Timepieces associated with historical figures are highly sought after horological treasures. In this article, I would like to enlighten about a real horological treasure with an amazing history, an Omega chronograph worn by Thomas Edward Lawrence, British archaeologist, officer and writer known as Lawrence of Arabia (1888-1935).
The subject timepiece is a manual wound, large sized (46mm case) solid silver military chronograph wristwatch with single olive-shaped pink gold pusher at 6’o clock. In November 2000, Omega Museum acquired this timepiece during Antiquorum Geneva “100 Years of Wristwatches” auction* for CHF 86,000.
This watch was made in 1912 and carried a guarantee certificate issued in 1933 following an overhaul or repair. The name written on this guarantee certificate is T.E. Shaw, which is actually a pseudonym, used by Thomas Edward Lawrence during his military service.

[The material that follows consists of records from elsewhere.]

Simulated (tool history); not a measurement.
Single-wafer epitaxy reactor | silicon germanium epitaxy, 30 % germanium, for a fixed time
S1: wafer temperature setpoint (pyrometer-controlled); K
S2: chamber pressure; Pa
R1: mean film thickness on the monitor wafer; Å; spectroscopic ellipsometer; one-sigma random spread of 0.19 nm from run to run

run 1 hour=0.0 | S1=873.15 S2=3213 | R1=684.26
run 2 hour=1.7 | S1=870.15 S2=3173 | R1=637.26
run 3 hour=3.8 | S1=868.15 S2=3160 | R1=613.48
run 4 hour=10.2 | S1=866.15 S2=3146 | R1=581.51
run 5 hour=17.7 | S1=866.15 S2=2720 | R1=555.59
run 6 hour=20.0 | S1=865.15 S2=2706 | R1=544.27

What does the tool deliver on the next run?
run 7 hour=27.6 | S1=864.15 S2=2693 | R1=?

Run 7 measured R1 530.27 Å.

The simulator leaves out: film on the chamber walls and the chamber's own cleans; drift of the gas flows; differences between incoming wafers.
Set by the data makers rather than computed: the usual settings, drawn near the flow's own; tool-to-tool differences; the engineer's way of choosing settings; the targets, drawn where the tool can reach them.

The caseback of this Omega chronograph engraved with an “A” for Aviation and the “Broad Arrow”, are symbols of the British Army in which Lawrence firstly served in 1914, as an interpreter and second lieutenant, and a second time incognito upon his return from Arabia on August 30, 1922 under the name of John Hume Ross, as a mechanic with the Royal Air Force.
Lawrence enlisted a third time on February 23, 1923 changing his pseudonym to T. E. Shaw, which is why the guarantee slip dated April 18, 1933 (issued after a revision) included with this chronograph is made out in the name of T.E. Shaw and not in the name of the writer of the Seven Pillars of Wisdom.
The chronograph-wristwatch houses the calibre 18”’ P CHRO featuring 17 jewels, lever escapement, cut bimetallic balance and Breguet balance spring.
Its enamel dial features 1/5 second minute track, hollow Arabic numerals with inner 13-24 in red, small seconds at nine o’clock, 15-minute totalizer at 3 o’clock and blued steel Empire hands. The lentil-shaped 925 sterling silver case has a red gilt chronograph mono-push-button at 6 o’clock, and the caseback is with hinge, Louis XV crown, curved loops.
The sewn “two leather straps” is closed by a silver buckle. The serial number 4’428’513 engraved on the movement identifies this chronograph wristwatch as ordered on September 23, 1915 by France or one of its colonies, while the serial number 4’789’732 on its caseback refers to a standard 17”’ hunting type pocket watch ordered on September 1912 by the Omega agent Joseph Sewill of Liverpool.
The interior of the case back was enlarged in order to fit the case-middle size of the 18”’ chronograph. Its dust-protective double back cover was eliminated to allow this replacement back, flatter than the original one, to snap when closing.
There are some unanswered mysteries associated with this timepiece.
Firstly, still it is not known about when, how and why a British army agent acquired a chronograph wristwatch actually supplied to France or one of its colonies. Secondly the reason behind the replacement of original case back by one of another model is not yet known.
Also there are no records available for why this watch was not engraved with the symbols of the Royal Air Force at that time (Initials AM for Air Ministry with a crown on top) but with those of the Royal Flying Corps established on April 13, 1912 and replaced by the RAF on April 1, 1918?
The watch is presently displayed at Omega Museum in Switzerland along with other historical Omega watches.